A Whisper In Hagley Woods | 2020 – 2023
30 pages
Silver ink on black paper
Printed by Raddraaier SSP in Amsterdam, The Netherlands

A Whisper In Hagley Woods is centred on a mysterious unsolved murder case that was committed during World War II. In 1943, four boys found the complete skeleton of a woman in a hollow tree in Hagley Wood, UK. Despite a thorough investigation, the victim was never identified and no suspects were ever arrested. The photo book juxtaposes exclusive forensic photographs from the crime and 35mm landscape photographs Jelle Havermans shot in the forest in which the aforementioned crime occured, so many years ago. A Whisper In Hagley Woods contains never before published crime scene photos from the Hagley Wood murder. Furthermore, it functions as an investigative object in itself; contemplating on the haunting aesthetics of forensic imagery and ”placeness”. The photos are printed in silver ink on matte black paper, as to evoke associations with Daguerreotypes and old photographic techniques. A Whisper In Hagley Woods is a work about the ways ghosts can inhabit places and objects but simultaneously about the eerie power of photography itself.

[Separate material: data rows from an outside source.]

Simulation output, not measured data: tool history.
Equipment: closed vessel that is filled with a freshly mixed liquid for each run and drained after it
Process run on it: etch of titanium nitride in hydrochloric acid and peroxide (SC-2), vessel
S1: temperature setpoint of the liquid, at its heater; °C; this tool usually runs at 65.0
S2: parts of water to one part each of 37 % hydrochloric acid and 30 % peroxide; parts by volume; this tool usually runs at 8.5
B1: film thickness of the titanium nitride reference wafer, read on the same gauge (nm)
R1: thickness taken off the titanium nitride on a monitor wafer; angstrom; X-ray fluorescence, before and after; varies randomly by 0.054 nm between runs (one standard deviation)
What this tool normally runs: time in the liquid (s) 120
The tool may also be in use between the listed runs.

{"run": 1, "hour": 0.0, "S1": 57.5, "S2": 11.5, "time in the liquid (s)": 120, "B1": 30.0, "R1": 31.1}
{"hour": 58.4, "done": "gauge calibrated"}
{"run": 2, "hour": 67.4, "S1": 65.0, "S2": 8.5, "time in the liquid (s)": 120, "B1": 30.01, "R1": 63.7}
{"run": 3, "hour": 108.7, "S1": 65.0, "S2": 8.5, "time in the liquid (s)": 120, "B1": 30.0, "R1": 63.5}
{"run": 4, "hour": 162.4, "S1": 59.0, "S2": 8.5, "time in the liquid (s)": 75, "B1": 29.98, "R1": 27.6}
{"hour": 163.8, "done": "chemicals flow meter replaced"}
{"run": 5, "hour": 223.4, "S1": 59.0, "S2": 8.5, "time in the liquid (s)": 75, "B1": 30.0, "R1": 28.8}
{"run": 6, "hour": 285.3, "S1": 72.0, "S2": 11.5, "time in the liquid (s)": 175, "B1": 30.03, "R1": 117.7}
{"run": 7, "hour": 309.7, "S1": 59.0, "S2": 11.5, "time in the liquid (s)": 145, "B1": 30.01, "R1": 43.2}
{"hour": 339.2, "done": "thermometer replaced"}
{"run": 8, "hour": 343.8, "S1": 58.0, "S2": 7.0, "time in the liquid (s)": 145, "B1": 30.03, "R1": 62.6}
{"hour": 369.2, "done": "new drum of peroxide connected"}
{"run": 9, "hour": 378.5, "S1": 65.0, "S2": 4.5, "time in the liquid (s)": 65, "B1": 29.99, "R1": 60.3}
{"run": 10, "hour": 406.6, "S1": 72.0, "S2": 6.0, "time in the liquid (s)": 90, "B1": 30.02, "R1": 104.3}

On 18 April 1943, four boys (Robert Hart, Thomas Willetts, Bob Farmer and Fred Payne) were poaching in Hagley Woods when they came across a large wych elm. Thinking the location to be a particularly good place to search for birds’ nests, Bob Farmer climbed the tree. As he glanced down into the hollow trunk he discovered a human skull. Farmer put it back and the boys returned home without mentioning their gruesome discovery to anybody. However, on returning home, the youngest of the boys, Thomas Willetts, felt uneasy about what he had witnessed and decided to report the find to his parents, who then notified the police.

When the police checked the tree, they found an almost complete skeleton of a woman around 30 years of age. Despite various leads, the police struggled to make progress with the case. After a largely fruitless year of investigation, mysterious chalk messages started appearing in and around Birmingham. Texts like ‘Who Put Bella In the Whych Elm?’ fueled speculation about witchcraft and the black arts and gave the victim a nickname: Bella.

When I heard about Bella’s case from a British friend I was immediately intrigued. During my Master’s course, I spent two years researching it and visited the forest in which her remains were found so many years ago. What captivates me the most are the few things that remain and prove that this case actually happened: original forensic photographs and newspaper clippings, of which a selection is published in this book. Aside from these images the book contains a selection of 35mm pictures shot in 2020, when I roamed Hagley Woods.

Want to buy A Whisper In Hagley Woods? Send an e-mail to jellehavermans@hotmail.com.

A Whisper In Hagley Woods, experimental short film (2021)

Premiered at Refracted Reality, V2_Lab, Rotterdam, NL on 30/09/2021

In this atmospheric short film, a man returns to a gloomy forest in Birmingham, where long ago a mysterious crime was committed. Party photo-roman, partly digital travel report, this short film juxtaposes old forensic photographs with videos shot with a phone of the crime scene as it stands in the current day. A whisper in Hagley Woods reflects on placeness, the apparatus of cinema and the way ghosts inhabit photographs. It further ambiguously explores the role of the male creator indulging his obsession. He retraces the steps of the murderer and the victim… while reminiscing on a past that is shaped through the lens of fictional narratives.